From global warming to carpet cleaning products, what is best for the environment has been getting plenty of publicity. This appears to be a trend that will continue for some time.
A few companies jumped on the bandwagon early and introduced “green” as soon as they could. However, the concept of green cleaning is too important to rush into.
There are many definitions of what constitutes a green product. Simply changing to a more environmentally favorable packaging can be enough to earn a product the green moniker.
But there is much more to green than simply adding a natural ingredient or replacing on component with another that will biodegrade faster. The product has to work. As Dr. Michael Berry stated, “Doing the right thing has to become doing the rational thing.” Research and development should trump hype.
Green cleaning should be more than a product choice. It should be a systematic, scientific approach to cleaning procedures to get results that are best for the environment and also best for the technician, for the health and safety of people in the home or building being cleaned.
Here are some ways to go about this approach:
- Maintain control of your cleaning solutions. Do not allow children to be present when cleaning solutions are being sprayed.
- Assure proper ventilation.
- Vacuum using high efficiency filter bags.
- Use pre-sprays that have high dilution ratios that require no more than 4 to 6 ounces per gallon.
- Use sprayers with a large tip, for example 8006, and keep the sprayer below knee level. This assures large droplets that impact the carpet rather than a fine mist that fills occupants breathing zone.
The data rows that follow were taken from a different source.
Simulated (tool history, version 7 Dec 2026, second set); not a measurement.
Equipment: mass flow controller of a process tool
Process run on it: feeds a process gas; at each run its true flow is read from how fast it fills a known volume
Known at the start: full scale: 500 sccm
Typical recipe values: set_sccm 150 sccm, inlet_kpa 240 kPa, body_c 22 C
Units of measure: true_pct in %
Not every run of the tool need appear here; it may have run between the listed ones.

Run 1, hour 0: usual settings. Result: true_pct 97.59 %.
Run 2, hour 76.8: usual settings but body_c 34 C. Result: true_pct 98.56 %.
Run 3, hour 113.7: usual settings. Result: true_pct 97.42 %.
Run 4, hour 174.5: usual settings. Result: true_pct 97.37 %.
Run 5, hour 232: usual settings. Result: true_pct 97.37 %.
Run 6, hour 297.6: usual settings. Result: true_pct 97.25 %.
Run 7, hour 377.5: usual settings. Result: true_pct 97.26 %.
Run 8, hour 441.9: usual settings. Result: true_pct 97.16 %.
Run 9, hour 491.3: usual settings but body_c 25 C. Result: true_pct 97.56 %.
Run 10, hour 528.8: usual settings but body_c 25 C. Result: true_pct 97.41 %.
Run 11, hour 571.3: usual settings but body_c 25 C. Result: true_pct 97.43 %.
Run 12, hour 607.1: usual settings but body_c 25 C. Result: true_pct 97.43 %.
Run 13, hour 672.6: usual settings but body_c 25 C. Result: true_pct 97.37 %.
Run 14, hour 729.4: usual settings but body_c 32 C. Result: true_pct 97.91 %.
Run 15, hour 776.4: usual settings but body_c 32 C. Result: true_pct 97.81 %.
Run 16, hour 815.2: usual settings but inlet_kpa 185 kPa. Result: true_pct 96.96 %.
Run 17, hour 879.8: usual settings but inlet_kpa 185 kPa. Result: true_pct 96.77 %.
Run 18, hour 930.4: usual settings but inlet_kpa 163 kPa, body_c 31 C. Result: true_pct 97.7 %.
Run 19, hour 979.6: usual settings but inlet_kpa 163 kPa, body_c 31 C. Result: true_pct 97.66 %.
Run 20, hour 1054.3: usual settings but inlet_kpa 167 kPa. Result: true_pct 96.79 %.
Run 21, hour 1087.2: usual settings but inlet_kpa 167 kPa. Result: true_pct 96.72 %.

- Use the hottest water that is safe for the conditions. The EPA has demonstrated the sanitizing effect of cleaning carpet with water at 130 OF or above.
- Maximize your extraction capabilities by sufficient vacuum and enough passes to minimize chemical, water and soil residue.
- Dispose of waste water in accordance with applicable regulations. Never dispose of waste water into a storm drain or where it can enter lakes, streams or other bodies of water.